Dunlavy once worked with a woman who was looking for infant graves in local cemeteries. Dunlavy said the woman shared a story her grandfather told her. The grandfather was unaware he had a deceased baby sister until he enlisted in the service and the death was part of his family record.
“She had only lived for a couple of days and the family was so traumatized from that they didn’t ever mention her again,” she said.
Dunlavy has also found fascinating local stories, such as the lost-and-found tale of one family. The father had run afoul of the law and disappeared, leaving his wife and three children behind. He changed his name and actually made a better life for himself in California. But when he returned to reclaim his family after seven years, it wasn’t exactly a joyous reunion.
“In the meantime, the town had taken care of the family and they weren’t very happy about his return,” she said.
The archives Dunlavy maintains are stocked with cool stuff — yearbooks from Eagle and Eagle County high schools, ledgers from old businesses and copies of thousands of historic photos. Much of this information can be found on line.
Dunlavy works closely with the Eagle County Historical Society and she noted this area actually has a wealth of first-person accounts and actual artifacts from its pioneer days. In general, Dunlavy explained that the library archives are set up for documents — or ‘flat stuff’ as she calls it.
“The historical society has a museum in Eagle so they get the pianos and saddles,” she said.

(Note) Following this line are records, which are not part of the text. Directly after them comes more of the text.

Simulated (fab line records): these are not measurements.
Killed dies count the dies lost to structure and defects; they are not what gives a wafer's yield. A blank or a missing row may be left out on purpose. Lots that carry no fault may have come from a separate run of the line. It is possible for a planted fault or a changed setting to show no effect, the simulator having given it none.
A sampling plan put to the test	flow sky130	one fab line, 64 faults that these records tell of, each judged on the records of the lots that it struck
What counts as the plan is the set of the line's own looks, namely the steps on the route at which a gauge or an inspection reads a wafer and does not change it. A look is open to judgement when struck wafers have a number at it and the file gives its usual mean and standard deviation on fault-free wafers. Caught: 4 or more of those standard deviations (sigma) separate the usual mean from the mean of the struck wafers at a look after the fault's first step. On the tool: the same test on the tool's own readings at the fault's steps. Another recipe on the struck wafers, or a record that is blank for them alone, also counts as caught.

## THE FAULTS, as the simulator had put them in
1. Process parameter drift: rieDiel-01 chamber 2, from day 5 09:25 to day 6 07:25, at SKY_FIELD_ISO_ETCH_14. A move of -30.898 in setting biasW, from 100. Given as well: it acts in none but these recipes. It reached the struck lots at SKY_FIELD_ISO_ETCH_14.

As for the library archives, one of the prized pieces is a real print of the Fulford Signal. The July 3, 1893 newspaper was printed on orange hued newsprint and it heralds a big gold strike in the mining town south of Eagle.
“It wasn’t true though,” Dunlavy said. It turns out the newspaper account was an early example of fake news. The people in charge of promoting Fulford wanted to generate some interest in the mining town so they salted their ore samples.
As a local archivist, Dunlavy has become very familiar with what she calls the “big names of Eagle County.” Whether we know it or not, modern county residents are also familiar with those names because they might live on Mayer Street or hike in Hernage Gulch.
She was so familiar with those families that she noticed something strange happened around 1940.
“I started seeing all these women with different names. Where did that come from? Then I figured it out — Camp Hale,” Dunlavy said.
When the Army opened the training site for the famed 10th Mountain Division, local girls started marrying fellows from all across the U.S. When the war was over, many of those soldiers returned to Colorado and the state’s ski industry was born.
As for herself, Dunlavy has found a particular tie with the Doll family. The Dolls were originally from Ohio — a community close to where Dunlavy was raised. She feels a sense of kinship with the Dolls because of their shared buckeye roots.
The great thing about local history is that anyone can find those kinds of shared connections from people in Eagle County’s past, Dunlavy said.
“You find amazing connection where you least expect them,” Dunlavy said.